Lock up your flywheels, folks, an American inventor is coming after them. Randy Moore of RK Transportation is working on an idea that replaces an engine's flywheel with a lightweight rotor with embedded magnets, to apply little pulses of electromagnetic torque just when they're needed in search of easier acceleration.
The problem, as Moore sees it, is everything that happens between the "bangs" of a four-stroke engine cycle. The power stroke sends the piston downward with considerable energy, but then the exhaust stroke, intake stroke and compression stroke all drag on the system.

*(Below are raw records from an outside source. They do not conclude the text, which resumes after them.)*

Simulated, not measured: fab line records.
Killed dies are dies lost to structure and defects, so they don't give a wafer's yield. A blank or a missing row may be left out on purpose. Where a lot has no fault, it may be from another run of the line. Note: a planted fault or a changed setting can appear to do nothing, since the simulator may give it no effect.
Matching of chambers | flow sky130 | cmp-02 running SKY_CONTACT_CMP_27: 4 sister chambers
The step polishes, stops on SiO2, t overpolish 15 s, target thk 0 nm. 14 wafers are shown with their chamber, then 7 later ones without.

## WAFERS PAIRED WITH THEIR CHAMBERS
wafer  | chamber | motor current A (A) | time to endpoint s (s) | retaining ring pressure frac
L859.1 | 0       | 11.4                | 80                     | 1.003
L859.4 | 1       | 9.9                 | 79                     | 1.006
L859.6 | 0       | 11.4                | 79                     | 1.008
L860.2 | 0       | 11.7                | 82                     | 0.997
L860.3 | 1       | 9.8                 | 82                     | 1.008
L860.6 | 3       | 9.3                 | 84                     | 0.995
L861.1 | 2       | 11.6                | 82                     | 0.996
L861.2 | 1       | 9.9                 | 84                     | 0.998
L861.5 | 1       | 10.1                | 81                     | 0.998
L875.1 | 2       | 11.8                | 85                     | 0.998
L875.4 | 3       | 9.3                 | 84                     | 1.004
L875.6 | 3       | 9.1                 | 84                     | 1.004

The inertia and weight of a flywheel can help keep the whole thing spinning, and smooth out the power delivery somewhat. But inertia works both ways; the heavier the flywheel, the harder it is to accelerate as well as decelerate, so the engine might keep happily rolling through the three non-power strokes, but it's also going to struggle to pick up speed freely when you're on the gas.
Moore's idea is fairly simple: replace the flywheel with a lightweight disc, embed magnets in that disc, and hit those magnets with electromagnetic pulses to replace flywheel inertia with electric torque. Effectively replacing the flywheel with a rotor for a low-power electric motor that can apply torque in a precise and useful way.
Moore wants to hit the crank with a little burst of torque right when the piston's at bottom dead center before the compression stroke, giving it a helping hand to squeeze the air-fuel mixture before the power stroke. He sees his system as being maximally useful at low RPMs, chiefly under acceleration. At cruising speeds, coils in the housing could start to drop out and let the engine work by itself, or even start operating in reverse to charge up the system's own batteries or capacitors.
One interesting application might be in a small chainsaw engine, for example, which could perhaps benefit from a bit of electric help when the motor starts to bog down under heavy load. Others could include small motorcycle and scooter motors, or potentially race cars that could benefit from flywheel-free rapid acceleration.
The device is currently back at the "laboratory" stage after things didn't go so well with the first prototype, which was built around a faulty "cheap foreign-built engine." Moore tried using a lightweight plastic plumbing part to hold the rotating magnets, and the entire thing ended in a "spectacular explosion." Some of the magnets are reportedly still at large.
In a blog post that, curiously, chiefly outlines his previous failures in working with engines, Moore says he plans to revisit the idea of a prototype once he's got the time and courage to give it another crack. He's got a patent on the idea, and is looking for collaboration partners. Perhaps the New Atlas brains trust can chime in with some advice?